What is the general format of Ruby “diff-lcs” diff output?
Question
The Ruby diff-lcs
library does a great job of generating the changeset you need to get from one sequence to another but the format of the output is somewhat confusing to me. I would expect a list of changes but instead the output is always a list containing one or two lists of changes. What is the meaning/intent of having multiple lists of changes?
Consider the following simple example:
> Diff::LCS.diff('abc', 'a-c')
# => [[#<Diff::LCS::Change:0x01 @action="-", @position=1, @element="b">,
# #<Diff::LCS::Change:0x02 @action="+", @position=1, @element="-">],
# [#<Diff::LCS::Change:0x03 @action="-", @position=3, @element="">]]
Ignoring the fact that the last change is blank, why are there two lists of changes instead of just one?
Solution
You might have better luck with a better example. If you do this:
Diff::LCS.diff('ab cd', 'a- c_')
Then the output looks like this (with the noise removed):
[
[
<@action="-", @position=1, @element="b">,
<@action="+", @position=1, @element="-">
], [
<@action="-", @position=4, @element="d">,
<@action="+", @position=4, @element="_">
]
]
If we look at Diff::LCS.diff('ab cd ef', 'a- c_ e+')

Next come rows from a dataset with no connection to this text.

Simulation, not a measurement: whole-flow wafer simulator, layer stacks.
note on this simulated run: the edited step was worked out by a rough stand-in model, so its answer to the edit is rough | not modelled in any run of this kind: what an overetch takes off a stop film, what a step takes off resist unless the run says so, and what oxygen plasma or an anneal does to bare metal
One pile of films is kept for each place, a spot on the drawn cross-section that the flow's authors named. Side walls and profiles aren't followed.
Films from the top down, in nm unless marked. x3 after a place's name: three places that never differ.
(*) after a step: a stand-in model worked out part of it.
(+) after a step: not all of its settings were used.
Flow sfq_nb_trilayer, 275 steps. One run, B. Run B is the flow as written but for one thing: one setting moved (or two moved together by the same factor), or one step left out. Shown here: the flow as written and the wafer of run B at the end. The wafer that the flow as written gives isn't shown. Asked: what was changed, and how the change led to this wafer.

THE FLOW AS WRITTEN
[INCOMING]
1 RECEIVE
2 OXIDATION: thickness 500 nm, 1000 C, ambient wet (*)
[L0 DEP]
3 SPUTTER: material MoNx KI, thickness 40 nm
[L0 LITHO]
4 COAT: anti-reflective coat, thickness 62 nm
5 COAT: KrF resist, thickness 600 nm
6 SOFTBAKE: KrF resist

, then we'd get three inner arrays instead of two.
What possible reason could there be for this? There are three operations in a diff:
- Add a string.
- Remove string.
- Change a string.
A change is really just a combination of removes and adds so we're left with just remove and add as the fundamental operations; these line up with the @action
values quite nicely. However, when humans look at diffs, we want to see a change as a distinct operation, we want to see that b
has become -
, the "remove b
, add -
" version is an implementation detail.
If all we had was this:
[
<@action="-", @position=1, @element="b">,
<@action="+", @position=1, @element="-">,
<@action="-", @position=4, @element="d">,
<@action="+", @position=4, @element="_">
]
then you'd have to figure out which +/-
pairs were really changes and which were separate additions and removals.
So the inner arrays map the two fundamental operations (add, remove) to the three operations (add, remove, change) that humans want to see.
You might want to examine the structure of the outputs from these as well:
Diff::LCS.diff('ab cd', 'a- x c_')
Diff::LCS.diff('ab', 'abx')
Diff::LCS.diff('ab', 'xbx')
I think an explicit change @action
for Diff::LCS::Change
would be better but at least the inner arrays let you group the individual additions and removals into higher level edits.